Jason uses two hypothetical cars to illustrate all of this. Both have the exact same gear ratio, but one uses a diesel engine with 200 pound-feet of torque, and the other uses a gasoline engine with 100 lb-ft of torque. The diesel engine with twice the torque will accelerate quicker initially because it has a greater sustained force to make more power. However, it only revs to 2,626 rpm. Meanwhile, the gasoline engine will rev to 5,252 rpm. It won't accelerate as quickly initially, but it won't have to shift gears while the diesel will. The two will offer the same amount of speed, but the diesel will accelerate more quickly. This is why low-end torque becomes important for better acceleration in many scenarios.

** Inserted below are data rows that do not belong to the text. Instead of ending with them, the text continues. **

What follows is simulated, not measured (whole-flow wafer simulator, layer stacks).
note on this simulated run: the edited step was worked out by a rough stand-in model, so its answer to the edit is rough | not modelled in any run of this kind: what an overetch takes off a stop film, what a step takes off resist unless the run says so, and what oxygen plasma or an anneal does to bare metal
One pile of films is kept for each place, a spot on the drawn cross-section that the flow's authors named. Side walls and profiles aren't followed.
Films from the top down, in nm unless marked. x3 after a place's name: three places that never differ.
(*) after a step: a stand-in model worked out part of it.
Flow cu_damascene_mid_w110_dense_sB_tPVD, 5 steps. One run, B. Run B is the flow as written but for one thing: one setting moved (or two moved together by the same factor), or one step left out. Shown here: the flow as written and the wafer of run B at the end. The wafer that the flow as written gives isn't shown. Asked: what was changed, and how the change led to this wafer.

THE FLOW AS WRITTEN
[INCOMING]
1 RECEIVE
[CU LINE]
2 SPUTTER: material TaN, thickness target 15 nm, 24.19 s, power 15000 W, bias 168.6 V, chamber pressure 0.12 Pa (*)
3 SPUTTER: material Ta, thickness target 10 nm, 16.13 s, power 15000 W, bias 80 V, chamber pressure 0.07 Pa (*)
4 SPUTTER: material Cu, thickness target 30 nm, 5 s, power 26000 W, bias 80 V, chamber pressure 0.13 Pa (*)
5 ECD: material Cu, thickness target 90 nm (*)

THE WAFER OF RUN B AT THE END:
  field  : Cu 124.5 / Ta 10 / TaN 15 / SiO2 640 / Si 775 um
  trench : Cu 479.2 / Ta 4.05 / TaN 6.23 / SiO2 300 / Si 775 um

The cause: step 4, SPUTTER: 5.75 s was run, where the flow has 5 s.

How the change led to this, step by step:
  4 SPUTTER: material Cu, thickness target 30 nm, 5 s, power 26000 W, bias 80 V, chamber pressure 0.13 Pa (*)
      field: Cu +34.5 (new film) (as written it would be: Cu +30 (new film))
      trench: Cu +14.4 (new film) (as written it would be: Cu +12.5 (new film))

Higher torque doesn't mean one vehicle will necessarily be faster than another, though. For example, a Ford F-250 makes 925 lb-ft of torque, while a Honda S2000 has just 162 lb-ft. The S2000 is quicker, even with less horsepower, because of other factors, the most important of which is its power-to-weight ratio. The 2,800-pound S2000 hits 60 mph in 5.7 seconds, while the 8,300-pound F-250 does the deed in 6.9 seconds, which illustrates that power-to-weight ratio is more important than weight-to-torque ratio for acceleration. That doesn't mean the S2000 is ready to tow a 5,000-pound trailer, though, as Jason explains that weight and torque are very important for towing figures as well.